How did you get into music? I started at the American Boychoir School in Princeton in fifth grade, and I was classically trained as a vocalist. It's a professional boys' choir, so we toured all over the world and I had all these incredible experiences: we sang at Carnegie Hall when I was eleven—I met Paul McCartney there—we sang at Tanglewood. I've been singing pretty much all my life, but I picked up guitar in my junior year in high school, and now I play mostly popular music. I like the old stuff: John Prine; the Band; Bob Dylan; Crosby, Stills and Nash; Peter, Paul and Mary—sort of folk.
What's the most memorable modeling job you've had? So far it was definitely opening the Patrik Ervell show. Going into it, I didn't even know that being the first model out was a big deal. I had a little bit of adrenaline walking out onto the runway with all the lights and everything, but I've been on many stages, so it wasn't scary, it was just fun.

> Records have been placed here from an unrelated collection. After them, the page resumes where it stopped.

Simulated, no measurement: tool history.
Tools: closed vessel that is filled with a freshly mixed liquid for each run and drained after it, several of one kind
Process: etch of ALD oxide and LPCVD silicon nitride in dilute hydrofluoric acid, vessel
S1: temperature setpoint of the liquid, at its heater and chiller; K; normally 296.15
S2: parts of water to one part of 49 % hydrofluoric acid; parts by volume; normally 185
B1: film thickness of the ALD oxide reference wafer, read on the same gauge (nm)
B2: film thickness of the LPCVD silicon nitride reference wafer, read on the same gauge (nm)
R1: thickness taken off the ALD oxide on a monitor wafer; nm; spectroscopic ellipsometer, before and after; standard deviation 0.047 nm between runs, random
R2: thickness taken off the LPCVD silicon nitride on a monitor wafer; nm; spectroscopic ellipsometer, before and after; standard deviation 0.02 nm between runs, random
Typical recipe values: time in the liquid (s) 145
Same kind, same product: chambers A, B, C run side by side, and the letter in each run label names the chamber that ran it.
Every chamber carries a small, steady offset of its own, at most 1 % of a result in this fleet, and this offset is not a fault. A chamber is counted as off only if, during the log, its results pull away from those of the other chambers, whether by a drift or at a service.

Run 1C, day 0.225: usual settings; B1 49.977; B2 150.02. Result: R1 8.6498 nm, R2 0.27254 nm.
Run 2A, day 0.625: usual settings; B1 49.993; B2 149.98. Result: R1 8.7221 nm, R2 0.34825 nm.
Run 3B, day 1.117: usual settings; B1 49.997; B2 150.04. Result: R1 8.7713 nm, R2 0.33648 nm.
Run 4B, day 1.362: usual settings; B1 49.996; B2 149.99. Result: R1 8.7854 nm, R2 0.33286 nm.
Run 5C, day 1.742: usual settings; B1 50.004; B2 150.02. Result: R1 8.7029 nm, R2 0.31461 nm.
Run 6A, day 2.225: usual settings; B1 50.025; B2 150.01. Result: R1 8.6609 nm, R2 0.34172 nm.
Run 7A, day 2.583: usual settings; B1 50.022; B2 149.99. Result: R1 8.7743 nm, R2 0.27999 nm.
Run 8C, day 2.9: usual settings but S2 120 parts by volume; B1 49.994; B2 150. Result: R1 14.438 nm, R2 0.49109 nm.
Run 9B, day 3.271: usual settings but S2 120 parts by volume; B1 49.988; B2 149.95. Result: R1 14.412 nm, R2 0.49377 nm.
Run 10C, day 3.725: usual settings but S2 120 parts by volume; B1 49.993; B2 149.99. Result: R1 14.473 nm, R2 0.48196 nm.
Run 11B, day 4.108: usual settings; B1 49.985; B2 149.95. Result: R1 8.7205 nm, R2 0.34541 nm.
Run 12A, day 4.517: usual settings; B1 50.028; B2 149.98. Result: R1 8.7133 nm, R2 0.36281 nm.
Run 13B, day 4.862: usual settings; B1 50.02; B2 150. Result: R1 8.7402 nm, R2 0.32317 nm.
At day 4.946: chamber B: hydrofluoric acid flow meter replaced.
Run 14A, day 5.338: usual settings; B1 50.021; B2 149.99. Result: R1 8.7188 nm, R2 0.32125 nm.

What's been the most surprising thing about the modeling industry? I came in very ignorant about how this industry works, and I guess the most surprising thing was that I didn't start making money right away. I was not particularly ready for that, but that's how it works. I'm used to doing a job and either getting paid for it or getting paid in some fashion, like room and board, but here you've got to put in a lot of time and work, running around the city for castings, doing all of this, not knowing if you'll get anything out of it. I'm grateful though, because I've gotten a lot out of it so far.
What's the best piece of advice you've ever been given? When I was in my junior and senior years in high school, I struggled a lot because of personal and family issues. My English teacher really mentored me and helped me through some hard times, and I guess the best piece of advice he gave me was to set a goal, something to look forward to, and then put your head down and work hard until you get to that goal. In my junior year I decided to take a gap year and go to Monteverde, and just having that goal and something to look forward to and work toward really made those last two years of school bearable.